During recall, graph expansion (step 3) traverses these edges to surface related facts the query didn't directly match. This mimics how human memory works: recalling one fact activates nearby neurons.
Consolidation
Like sleep consolidation in the human brain, Engram can merge clusters of similar episodic memories into stable semantic summaries. Call POST /api/consolidate to trigger it — or run it on a schedule.
Episodes that repeat a pattern (e.g., "user asked about deploys" appearing 5 times) are collapsed into a single semantic fact with boosted importance. The original episodes are archived, keeping the database lean while preserving knowledge.
Decay & retention
Decayed memories — those whose retention score has dropped below the archive threshold — are automatically excluded from vector search and recall. When you call recall_context, only live (non-archived) memories are returned.
The decay engine runs automatically every ENGRAM_DECAY_INTERVAL milliseconds (default: 1 hour) or can be triggered manually via POST /api/decay or the decay_sweep MCP tool. Each sweep:
- Evaluates all non-archived memories in batches
- Skips protected memories (high-importance semantics, recently accessed, pinned)
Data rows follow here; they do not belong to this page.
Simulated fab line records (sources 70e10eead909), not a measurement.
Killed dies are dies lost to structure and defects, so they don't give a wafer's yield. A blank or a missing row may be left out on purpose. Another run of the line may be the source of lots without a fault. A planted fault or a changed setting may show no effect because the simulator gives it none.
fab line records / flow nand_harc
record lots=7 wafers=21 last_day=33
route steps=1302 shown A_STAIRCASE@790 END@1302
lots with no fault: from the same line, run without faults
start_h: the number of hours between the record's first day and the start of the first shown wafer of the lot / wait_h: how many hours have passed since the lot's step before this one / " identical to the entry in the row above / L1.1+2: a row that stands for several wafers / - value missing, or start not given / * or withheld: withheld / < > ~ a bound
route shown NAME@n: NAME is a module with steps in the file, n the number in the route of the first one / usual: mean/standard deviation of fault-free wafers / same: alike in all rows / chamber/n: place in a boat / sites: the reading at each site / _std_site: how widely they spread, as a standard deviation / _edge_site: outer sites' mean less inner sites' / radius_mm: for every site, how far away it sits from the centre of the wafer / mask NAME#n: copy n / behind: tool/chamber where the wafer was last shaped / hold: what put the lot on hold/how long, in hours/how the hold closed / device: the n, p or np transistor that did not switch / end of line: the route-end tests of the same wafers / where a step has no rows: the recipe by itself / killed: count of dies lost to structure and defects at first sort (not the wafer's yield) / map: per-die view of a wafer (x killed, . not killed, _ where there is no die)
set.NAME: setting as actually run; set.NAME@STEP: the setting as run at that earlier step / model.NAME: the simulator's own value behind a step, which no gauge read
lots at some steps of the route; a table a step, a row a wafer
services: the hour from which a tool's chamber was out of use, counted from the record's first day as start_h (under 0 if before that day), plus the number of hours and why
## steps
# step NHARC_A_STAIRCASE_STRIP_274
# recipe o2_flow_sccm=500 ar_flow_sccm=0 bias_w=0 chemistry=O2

- Archives memories with retention score below threshold
- Progressively reduces importance on surviving memories
- Optionally triggers auto-consolidation of old episodic clusters
Auto-concepts
When a memory is stored without an explicit concept label, Engram extracts one automatically from the content (2–5 words). These labels appear as node names in the 3D visualization and help the knowledge graph stay navigable.